May 5, 2000
Ten years ago today the world was supposed to end.
Seriously. May 5, 2000 was marked as payday for all crazy street corner prophets. “The end is nigh! It’s Friday!”
Obviously, the world didn’t end (the new prediction is December 21 or 23, 2012), but it was an eerie possibility proposed in an ancient mystery show I saw on NBC when I was 10 or 11. I don’t remember how the date was chosen, but I do recall it had something to do with the length of a chamber or pathway in the Great Pyramid: each inch or centimeter represented a year (counted from when?), and the end corresponded with May 5, 2000. It was also the date when a rare “alignment” of the moon and many of the planets happened, and the mystifying forces of the cosmos would somehow play a part in the apocalypse. (I write “alignment” because no real alignment happened. See above. The moon and a number of the planets were only clustered in one part of the sky.)
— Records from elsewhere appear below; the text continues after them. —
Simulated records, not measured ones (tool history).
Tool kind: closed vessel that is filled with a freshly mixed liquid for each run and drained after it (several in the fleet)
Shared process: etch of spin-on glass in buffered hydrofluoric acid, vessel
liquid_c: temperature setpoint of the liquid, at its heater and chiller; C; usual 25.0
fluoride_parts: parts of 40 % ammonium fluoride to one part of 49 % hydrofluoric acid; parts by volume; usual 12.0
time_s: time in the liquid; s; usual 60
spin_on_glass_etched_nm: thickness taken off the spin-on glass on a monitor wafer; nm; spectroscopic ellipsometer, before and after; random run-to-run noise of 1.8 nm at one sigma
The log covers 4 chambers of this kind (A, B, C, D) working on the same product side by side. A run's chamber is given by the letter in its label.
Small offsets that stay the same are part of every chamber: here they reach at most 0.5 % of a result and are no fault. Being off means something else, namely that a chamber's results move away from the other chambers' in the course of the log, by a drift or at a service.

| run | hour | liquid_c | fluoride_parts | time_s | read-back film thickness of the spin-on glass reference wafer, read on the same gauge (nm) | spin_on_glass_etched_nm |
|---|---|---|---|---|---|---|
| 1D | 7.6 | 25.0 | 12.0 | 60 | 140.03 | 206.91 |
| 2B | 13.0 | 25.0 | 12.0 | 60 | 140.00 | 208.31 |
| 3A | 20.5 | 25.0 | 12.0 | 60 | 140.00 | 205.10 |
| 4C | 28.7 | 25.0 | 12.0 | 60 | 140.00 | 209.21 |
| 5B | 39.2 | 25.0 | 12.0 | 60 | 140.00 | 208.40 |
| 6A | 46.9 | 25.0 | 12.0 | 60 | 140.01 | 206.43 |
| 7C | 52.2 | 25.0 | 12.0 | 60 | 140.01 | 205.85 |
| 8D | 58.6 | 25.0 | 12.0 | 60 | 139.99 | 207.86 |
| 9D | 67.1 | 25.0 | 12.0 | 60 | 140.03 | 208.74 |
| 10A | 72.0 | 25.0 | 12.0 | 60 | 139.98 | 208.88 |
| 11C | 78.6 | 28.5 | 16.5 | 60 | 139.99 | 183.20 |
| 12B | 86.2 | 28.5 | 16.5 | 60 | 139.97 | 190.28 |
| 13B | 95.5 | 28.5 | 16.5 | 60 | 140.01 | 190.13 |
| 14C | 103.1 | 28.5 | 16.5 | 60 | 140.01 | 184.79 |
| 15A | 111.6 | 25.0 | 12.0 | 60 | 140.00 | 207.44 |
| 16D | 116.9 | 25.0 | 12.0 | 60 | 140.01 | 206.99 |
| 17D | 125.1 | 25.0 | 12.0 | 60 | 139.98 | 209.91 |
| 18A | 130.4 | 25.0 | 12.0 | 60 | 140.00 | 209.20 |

This all scared the shit out of me when I was a kid, and May 5, 2000 became engraved on my conscience. I had my doubts — people were always making dubious predictions, especially about the end of the world (like crazy street corner prophets) — but, as stupid as it sounds, “the end of the world” was always in the back of my mind as the date neared. There was really nothing I could do about it except wait and see what happened.
Nothing happened, but the day turned out to be memorable for two reasons.
It was a Friday, and after school I hung out with Tom of Churchill’s Cigar. (I should mention that all day I was calmly expecting “the end” at any moment.) To kill time we drove to the Coral Ridge Mall (very teenage American) and looked around. I ended up buying Breanne, a 175g Wham-O Frisbee. (I named her after the cute chick who worked at Scheels with Mervgotti.) Afterward, Tom and I went to a stirring double reading (wink wink) at Prairie Lights for our US Lit Honors class. One of the authors read from her novel about the ancient Chinese practice of female foot binding. Interesting, yet soooooo disturbing. I can’t for the life of me remember the title or author.
During the reading I sat next to the comedy shelf. By then I knew it was not the end of the world, but I remember feeling at peace with the apocalypse if it were to truly come.
The more memorable highlight of May 5, 2000, though, was submitting my application to be an editor on my high school newspaper.
For years it was my dream to be an editor on the Little Hawk, to have my picture appear in the paper’s editorial staff box, and after working hard my junior year I was guaranteed one of the 20 editorships. But which? Our journalism adviser would determine that over the upcoming weekend.
Due May 5, the application could have been turned in anytime that week. Others submitted theirs earlier, but I waited until the final day. After returning from school the day before, I sat in front of my computer and spent the rest of the night writing the application. I listed my three editor preferences (Executive News, Executive Features, and Viewpoints) and explained why I was best suited for each. It ended up being four or five pages single-spaced. I poured my heart out, and I think I cried when I finished. It was fucking beautiful. The next morning I turned it in and awaited the adviser’s decision…that was, if the world didn’t end before then.
Life is full of odd twists, and there was no doubt a twist about May 5, 2000, 10 years ago today. For years it had been a day I anxiously awaited, but it ended up being a personal milestone and watershed moment I will always cherish.